For example, if your longest-running Workflow has a Run Timeout of 14 days and your Namespace retention period is 30
days, configure your lifecycle rule to expire objects after at least 44 days.

If your Workflows run indefinitely (no Run Timeout), there is no finite TTL that guarantees safety. Set a generous TTL
based on your operational needs. Use [Continue-as-New](/workflow-execution/continue-as-new) for Workflows that need to
run longer. The new run uploads fresh payloads, and the old run's payloads only need to survive through its retention
period.

## Durable External Storage 

External Storage stores payloads in a single storage backend. If that backend becomes unavailable, Workers can't
retrieve payloads. To protect against regional or provider failures, implement your drivers in a way that takes
advantage of your storage provider's redundancy features, such as cross-region replication and multi-region routing.

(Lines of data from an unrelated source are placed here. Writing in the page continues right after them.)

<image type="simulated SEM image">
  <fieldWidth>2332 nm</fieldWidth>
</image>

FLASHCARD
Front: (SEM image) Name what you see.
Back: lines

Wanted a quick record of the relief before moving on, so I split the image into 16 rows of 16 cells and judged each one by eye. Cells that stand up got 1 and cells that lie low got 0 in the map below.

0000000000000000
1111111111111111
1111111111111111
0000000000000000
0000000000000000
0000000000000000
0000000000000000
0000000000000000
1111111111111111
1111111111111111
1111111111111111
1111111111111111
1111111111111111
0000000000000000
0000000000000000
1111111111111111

### S3 Multi-Region Access Points

The built-in S3 storage driver supports
[S3 Multi-Region Access Points (MRAP)](https://aws.amazon.com/s3/features/multi-region-access-points/) as the bucket
endpoint. Combined with
[Cross-Region Replication (CRR)](https://docs.aws.amazon.com/AmazonS3/latest/userguide/replication.html), this gives you
automatic failover across regions: if a bucket or region becomes unavailable, requests route to the closest healthy
bucket.

For setup instructions, see
[Configuring S3 Multi-Region Access Points with replication](https://docs.aws.amazon.com/AmazonS3/latest/userguide/MultiRegionAccessPointBucketReplication.html)
in the AWS documentation. After creating the MRAP, configure the External Storage S3 driver to use the MRAP ARN in place
of the bucket name.

### Replication tradeoffs

Cross-region replication introduces eventual consistency. After a write, a read in another region may temporarily miss
the object. To mitigate:

- Ensure Activities that read from External Storage have appropriate retry policies, so they recover from transient
  unavailability caused by replication lag.
- If an Activity needs to read a payload immediately after it is written, prefer scheduling it on the same Worker or in
  the same region to avoid the lag window.

By default, S3 CRR has no SLA on replication time. If you need stronger guarantees, enable
[Replication Time Control](https://docs.aws.amazon.com/AmazonS3/latest/userguide/replication-time-control.html).

Replication and versioning can also significantly increase storage costs. Check your provider's pricing before enabling.